Today I’m penning down my thoughts. I also want to share the really beautiful experience I recently had. How I reached this state with self awareness and self enquiry.

In an experiential session with myself  I was able to visit and feel my ‘inner child’. I have this normally vulnerable time with myself following a bath. I tend to lie down and do some experiential meditation ( where the body relaxes and the senses come alive to just ‘be). Then I speak and experience within myself  all the facets of the good and evil( emotions and thoughts and actions) within me.

This is especially relevant to the constant demons within me. I experience all my weakest and most vulnerable moments and re live them. I constantly find the so called good thoughts are actually quite evil below the surface and that’s why our demons. Once I started doing this, in a way I experienced the calcinatio of the alchemical opus and it took me a long time to let the dross burn away.

Later I reversed these feelings and lead myself to experience the pure goodness within, the one that is healing and simply believes and “lets go”. Its really got nothing to do with thoughts I realised. Its not about wanting anything good to happen to another person, its not about being good with another person, its not about good  thoughts, its not about anything except pure belief in your “self” and your “soul” and that which is tied to  implicit faith….its not about wanting to do good to society and any such great and noble thoughts, these are just figments of our human existence…its about something deep within, that which is not human which has no relation to this real world which  is ONLY REAL (TRUTH) when you reach that point.

‘She’ or ‘me’ or my ‘inner child’ was sitting there, vulnerable as ever and when I reached out and touched her and re assured her, it was the most incredible experience of my life. “I” became the observer of “me”. Its not my heart, its not my soul, its something beyond.

Now that I am back to living an every day life, I wonder who touched her, the ‘me’ inside… all along I felt bound by Eric Berne’s theory of the transactional analysis and the parent child adult specs… so I kept telling myself that it was the parent, specially the critical parent that drives the demons within us and it was my parent that reached out and touched her, my inner child. Also many other forms of logical analysis assailed my senses, as I could not quite accept this.
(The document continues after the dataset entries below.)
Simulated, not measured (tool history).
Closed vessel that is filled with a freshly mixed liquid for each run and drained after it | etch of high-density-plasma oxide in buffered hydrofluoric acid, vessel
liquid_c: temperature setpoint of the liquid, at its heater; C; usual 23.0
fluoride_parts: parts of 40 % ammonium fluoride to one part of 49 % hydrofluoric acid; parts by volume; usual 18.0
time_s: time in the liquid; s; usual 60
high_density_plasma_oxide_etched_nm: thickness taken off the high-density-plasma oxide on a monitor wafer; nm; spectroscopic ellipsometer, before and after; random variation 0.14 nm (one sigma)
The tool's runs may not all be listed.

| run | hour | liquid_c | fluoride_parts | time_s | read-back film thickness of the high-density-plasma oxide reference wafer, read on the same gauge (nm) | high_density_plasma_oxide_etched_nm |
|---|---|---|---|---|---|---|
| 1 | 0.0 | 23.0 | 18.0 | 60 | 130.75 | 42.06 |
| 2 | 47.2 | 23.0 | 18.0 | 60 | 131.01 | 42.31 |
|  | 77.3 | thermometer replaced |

As I went in deeper I finally realised that it was Grace that touched her, my inner child, it was only Grace that could give my inner child the love it needed, the faith it needed, the re assurance that it felt and the exhilaration. Somewhere my fear seems to have vanished! It is truly wonderful feeling loved like this.

The fear I feel now is much more rational, just on the surface and very practical… like how much money I have in the bank, how much is required for any task set up. How much work is required for any incomplete taks, will I finish it? .Etc etc…. the unknown fears which manifest to us in various other ways constantly, especially through our body mind combination seem to have been off-loaded from ‘me’ my inner child.